The “general Welfare” clause as used in the preamble of the Constitution does not grant Congress any power and as used in Article I § 8 grants power exercisable only by at least a two thirds-vote of both Houses.

Limit Congressional Power: Proposed Language

The “general Welfare” as used in the Preamble of the Constitution refers to the whole of the American people and does not grant Congress any power with respect to any class of People. Congress shall have no discretionary power to spend money in aid of the “general Welfare” as used in Article I § 8 cl. 1 of the Constitution pursuant to a power not expressly enumerated in the Constitution, unless its action is approved by a two-thirds vote of both Houses.


The term “general Welfare” is used in Article I § 8 cl. 1, which states, “The Congress shall have Power To lay and collect Taxes, Duties, Imposts and Excises, to pay the Debts and provide for the common Defence and general Welfare of the United States;….” In U.S. v. Butler, 297 U.S. 1 (Jan. 6, 1936), the Supreme Court ruled that the “general Welfare” clause as so used gave the Congress more powers than were expressly enumerated in the Constitution. In Helvering v. Davis, 301 U.S. 619 (1937), the Supreme Court said:

Congress may spend money in aid of the "general welfare." Constitution, Art. I, section 8; United States v. Butler, 297 U. S. 1 (1936)  ….  There have been great statesmen in our history who have stood for other views. We will not resurrect the contest. It is now settled by decision. United States v. Butler, supra. The conception of the spending power advocated by Hamilton and strongly reinforced by Story has prevailed over that of Madison, which has not been lacking in adherents. Yet difficulties are left when the power is conceded. The line must still be drawn between one welfare and another, between particular and general. Where this shall be placed cannot be known through a formula in advance of the event. There is a middle ground, or certainly a penumbra, in which discretion is at large. The discretion, however, is not confided to the courts. The discretion belongs to Congress, unless the choice is clearly wrong, a display of arbitrary power, not an exercise of judgment. This is now familiar law. "When such a contention comes here, we naturally require a showing that by no reasonable possibility can the challenged legislation fall within the wide range of discretion permitted to the Congress." [citations omitted] Nor is the concept of the general welfare static. Needs that were narrow or parochial a century ago may be interwoven in our day with the well-being of the nation. What is critical or urgent changes with the times.
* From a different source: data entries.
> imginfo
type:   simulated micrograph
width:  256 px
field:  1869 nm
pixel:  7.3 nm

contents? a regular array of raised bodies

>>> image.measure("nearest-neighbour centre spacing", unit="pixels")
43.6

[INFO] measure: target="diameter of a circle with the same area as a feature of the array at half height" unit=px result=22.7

The purge of nation-wide calamity that began in 1929 has taught us many lessons. Not the least is the solidarity of interests that may once have seemed to be divided….

While the decision in U.S. v. Butler was a loss to the strict constructionists, we believe it is unwise to trust a divided Congress with discretion over which specific programs are deemed to be for the common benefit or general welfare of the nation. To insure that discretion is exercised with as much unanimity as is reasonable, we have recommended a two thirds vote.

The desire to find more power in Congress than was intended by the Founding Fathers is illustrated by efforts to interpret the “general Welfare” clause in the Preamble of the Constitution as providing such power. The Preamble of the Constitution states, “We the People of the United States, in Order to form a more perfect Union, establish Justice, insure domestic Tranquility, provide for the common defence, promote the general Welfare, and secure the Blessings of Liberty to ourselves and our Posterity, do ordain and establish this Constitution for the United States of America.” In Carter v. Carter Coal Co., 298 U.S. 238 (May 18, 1936), four motions after the Butler decision, the Supreme Court held that the “general Welfare” clause in the Preamble made no grant of authority to Congress to legislate substantively for the general welfare “and no such authority exists, save as the general welfare may be promoted by the exercise of the powers which are granted.” The court also noted that the contrary position “often advanced and as often discredited” had no merit. 

We believe a different court at a different time might change its interpretation of the Constitution. To ensure that this does not happen, we believe it needs to be made clear that the “often advanced” argument that the “general Welfare” clause in the Preamble confers power on Congress can never be accepted. We have reason for this concern based on what the Supreme Court did with the “general Welfare” clause in Article I of the Constitution.